Determine what's ends a call

We are experiencing dropped calls periodically and we are working with the SIP provider to see where the issue lies. The one example from today the provider is stating the RTP stream ended from our end and then the remote end hung up. The CD-R report shows the remote end exiting the bridge then us. On our end the user was talking, lost communication with the caller then the call ended. I need to see where the stream is getting lost. The trunk never goes offline.

You can enable SIP debug on Asterisk CLI and trace messages. So capture the message that terminates the call and the reason.

Will that work on calls that have already transpired or does it have to be a live debug?

You’ll see all live calls flow.

Is there a way to capture that? Or is there a call log with the same info? I’m not usually on site so it would be better to either log for a day or to look at a log of the previous day when I have some info about what calls they had issues with.

Sorry it’s late! And I’ve been working on this system for most of the day. I just found the sip debug log file location. I’ll turn it on for tonight. Thanks for the help!
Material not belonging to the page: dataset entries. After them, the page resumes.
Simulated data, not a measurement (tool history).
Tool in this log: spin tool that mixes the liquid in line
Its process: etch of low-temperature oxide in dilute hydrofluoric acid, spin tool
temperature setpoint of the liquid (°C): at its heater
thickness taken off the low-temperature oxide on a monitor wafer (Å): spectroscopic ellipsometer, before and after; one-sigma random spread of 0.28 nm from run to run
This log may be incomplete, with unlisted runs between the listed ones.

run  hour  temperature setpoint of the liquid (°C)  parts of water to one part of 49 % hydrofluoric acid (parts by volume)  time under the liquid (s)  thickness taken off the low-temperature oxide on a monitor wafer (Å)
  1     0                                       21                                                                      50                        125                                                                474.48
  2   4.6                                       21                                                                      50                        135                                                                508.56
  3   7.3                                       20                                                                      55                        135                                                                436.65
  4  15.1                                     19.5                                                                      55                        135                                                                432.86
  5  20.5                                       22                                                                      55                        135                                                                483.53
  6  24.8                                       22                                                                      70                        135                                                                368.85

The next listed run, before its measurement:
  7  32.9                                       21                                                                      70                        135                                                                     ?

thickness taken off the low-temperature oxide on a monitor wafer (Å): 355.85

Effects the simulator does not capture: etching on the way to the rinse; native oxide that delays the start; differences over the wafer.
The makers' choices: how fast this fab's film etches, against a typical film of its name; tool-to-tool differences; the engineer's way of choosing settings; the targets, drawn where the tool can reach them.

Yes. you can access to the logs : /var/log/asterisk/full
Just enable SIP debug:
Asterisk CLI : sip set debug on

I took a look at the log for today and isolated the call that dropped. Found a “Timeout on non-critical invite” which i am assuming is the cause of the call drop. Also found this post with the same issue:

Our SIP trunk connection goes from our PBX network card into the WAN port of the ISP supplied router which is controlled and configured but the ISP (SIP Provider). The phones are run into a PoE switch which in turn is connected to another network connection on our PBX. eth0 for the phones is 192.168.1.x and the SIP is on eth1 at 10.185.85.x. There is no firewall, no other additional router etc for these invites to get lost in as far as i can see. I have NAT enabled with the external address being the address of eth1 (10.185.85.x) and the 192.168.1.x network under the local networks.

What else can i do to fix this?

@psdk is this timeout error the Asterisk system not receiving the confirmation from the provider side or our side not sending it? The provider is still claiming an issue on our end but we have tried every config i can think of and nothing seems to be correcting the calls dropping.

In the log the call continues for 31 seconds each time until the caller side exits the bridge. this leaves a total of 37 seconds every time a call drops. I have looked for a way to extend the time out for the invite but cant seem to find any setting that will allow to extend this. I’m assuming that the 37 seconds is the total allowable time for invites and retransmissions before Asterisk assumes no connection and rejects the call.